My class for Maths Methods has just started for the year, and I'm struggling on a bit of homework in regards to trigonometric identities and equations. My teacher won't be able to reply to his emails this weekend for personal reasons, so I thought that I'd try asking everyone on the forums for some assistance. I've successfully completed all of this weekend's questions besides this one:
Solve the equation $$ (\tan\theta +1)(\sin^2\theta – \sin\theta) = 0 $$, given that $ -\pi \leq \theta \leq 2\pi $.
I tried changing $ \tan\theta$ to $ \frac{\sin\theta}{\cos\theta} $ and what-not, but I can't seem to come up with an end product, sometimes leading to instances where I need to attempt to square root a negative number. I am certain I am doing something wrong, but I can't quite figure it out.

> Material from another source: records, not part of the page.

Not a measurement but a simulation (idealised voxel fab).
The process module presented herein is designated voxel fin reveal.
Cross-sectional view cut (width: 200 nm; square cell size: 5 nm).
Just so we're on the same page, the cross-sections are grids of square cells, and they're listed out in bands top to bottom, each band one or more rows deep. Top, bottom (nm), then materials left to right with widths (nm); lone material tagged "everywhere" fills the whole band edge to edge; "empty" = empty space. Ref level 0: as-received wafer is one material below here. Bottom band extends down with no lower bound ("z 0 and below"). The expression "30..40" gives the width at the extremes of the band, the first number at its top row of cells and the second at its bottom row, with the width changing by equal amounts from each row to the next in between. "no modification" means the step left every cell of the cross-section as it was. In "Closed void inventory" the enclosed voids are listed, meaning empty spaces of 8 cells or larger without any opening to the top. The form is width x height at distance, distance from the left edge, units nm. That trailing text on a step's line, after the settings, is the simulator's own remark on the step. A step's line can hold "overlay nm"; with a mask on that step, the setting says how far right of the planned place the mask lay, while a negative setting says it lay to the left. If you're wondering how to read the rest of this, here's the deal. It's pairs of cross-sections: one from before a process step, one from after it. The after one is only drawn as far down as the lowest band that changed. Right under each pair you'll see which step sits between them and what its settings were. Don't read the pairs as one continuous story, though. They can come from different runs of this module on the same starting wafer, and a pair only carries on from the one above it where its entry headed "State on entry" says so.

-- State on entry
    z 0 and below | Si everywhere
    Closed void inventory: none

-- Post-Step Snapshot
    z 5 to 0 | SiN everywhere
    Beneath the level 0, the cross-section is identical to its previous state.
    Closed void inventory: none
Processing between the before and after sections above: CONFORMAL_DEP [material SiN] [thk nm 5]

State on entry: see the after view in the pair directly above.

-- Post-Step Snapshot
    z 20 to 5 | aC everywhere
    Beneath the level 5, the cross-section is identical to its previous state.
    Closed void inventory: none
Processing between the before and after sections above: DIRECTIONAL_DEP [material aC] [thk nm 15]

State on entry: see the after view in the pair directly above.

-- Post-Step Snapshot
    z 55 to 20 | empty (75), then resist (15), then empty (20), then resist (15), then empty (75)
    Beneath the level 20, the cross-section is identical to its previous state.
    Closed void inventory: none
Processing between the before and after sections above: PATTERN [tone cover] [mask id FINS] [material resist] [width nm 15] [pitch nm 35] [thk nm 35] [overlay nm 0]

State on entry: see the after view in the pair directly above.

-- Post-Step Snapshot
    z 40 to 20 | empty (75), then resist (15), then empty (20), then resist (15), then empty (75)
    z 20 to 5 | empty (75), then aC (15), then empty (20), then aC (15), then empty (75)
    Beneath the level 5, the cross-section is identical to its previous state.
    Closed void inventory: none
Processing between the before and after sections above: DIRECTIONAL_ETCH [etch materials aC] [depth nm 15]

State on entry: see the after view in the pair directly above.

Any help would be greatly appreciated and taken into thoughtful consideration.
Thanks a million,
Toby
Best Answer
Hints: We have a product of two terms equal to $0$. So we have $$\tan \theta +1=0\quad \text{or}\quad\sin^2\theta -\sin\theta=0.$$ Solve each of these to get the overall solutions (to solve the second one, factor out $\sin\theta$ first). Also, make sure to exclude values of $\theta$ that would make $\tan \theta$ undefined, since that appears in the original equation.